To be honest, when I started as an agency assistant, life was hard. In my second week, I remember staying until 10pm eating ramen alone at my desk wondering what the hell I had gotten myself into. I broke up with my boyfriend at the time because he didn’t understand why I would *want* to spend 11+ hours at a desk answering a phone and sending a million of emails.
yes, that is a stockpile of food under my desk for inevitable late nights during my first three weeks
Now, just three months in, everything’s changed: I’ve mastered many aspects of my job that were once overwhelming, I’m meeting incredible people who work in the industry from our talented writer clients to network executives, I’ve learned so much from my boss, a successful TV lit agent who is so inspiring to me — and most importantly, I’ve carved out time to write, network, and advance my own career goals on top of working eleven hours a day.
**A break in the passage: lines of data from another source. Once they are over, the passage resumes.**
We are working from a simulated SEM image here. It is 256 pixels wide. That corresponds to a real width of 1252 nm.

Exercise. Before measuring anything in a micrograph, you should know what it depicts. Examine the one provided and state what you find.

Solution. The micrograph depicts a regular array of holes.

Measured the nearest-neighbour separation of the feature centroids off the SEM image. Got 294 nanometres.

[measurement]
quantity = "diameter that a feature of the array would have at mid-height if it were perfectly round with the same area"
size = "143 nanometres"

After honing my taste, my systems, and seeking out what parts of the job are most valuable, I’m happy — and here to share how to survive (and thrive) as an agency assistant.
Why Go the Agency Route?
First off, it’s not for everyone. It’s a fast-paced job with long hours — and most places you get paid minimum wage (or a dollar or two above) plus overtime and benefits. Some agents (luckily not mine) are demanding and challenging, and you have to grow thick skin to deal with some of the abuse.
However, the payoffs are huge: agents are at the center of it all, so their ability to help you find that perfect next job is key to getting your career to the next step. You’re constantly communicating with writers, execs (or their assistants), showrunner’s assistants, and other assistants who will one day run this town. The networking opportunities are unlike any other job, and you’ll learn every aspect of the business. It’s a grad school you get paid to attend as long as you can keep up with the pace and intensity.
How to Become an Agent’s Assistant
You start as we all did: in the mailroom. At some places, you need to say you aspire to be an agent in order to get the gig, and at others — not so much. I was lucky to do my time in the mailroom while I was in school, and hopped on a desk right when I graduated from USC.
When picking your agency, get to know the culture of the different places. WME and CAA (known as the “Death Star”) are behemoths that may be powerful, but are also huge corporations. Smaller places like Verve are warmer and less competitive, which is great if you’re looking to spend some time learning and move on from there, or if you’ve done your time at CAA and WME and are looking to get promoted to being an agent. (As a writer, I went with Verve because a lot of USC students ended up there post-grad, and I knew it was on the friendlier side.)
Once you’re actually in the mailroom, you’ll be asked to do a lot of menial tasks. Do these like they’re the most important job you have, because these are in a way “tests” that show you’re detail oriented and competent enough to land a desk. Learn the office, learn the personalities, and stick around for long enough for the right desk to open up.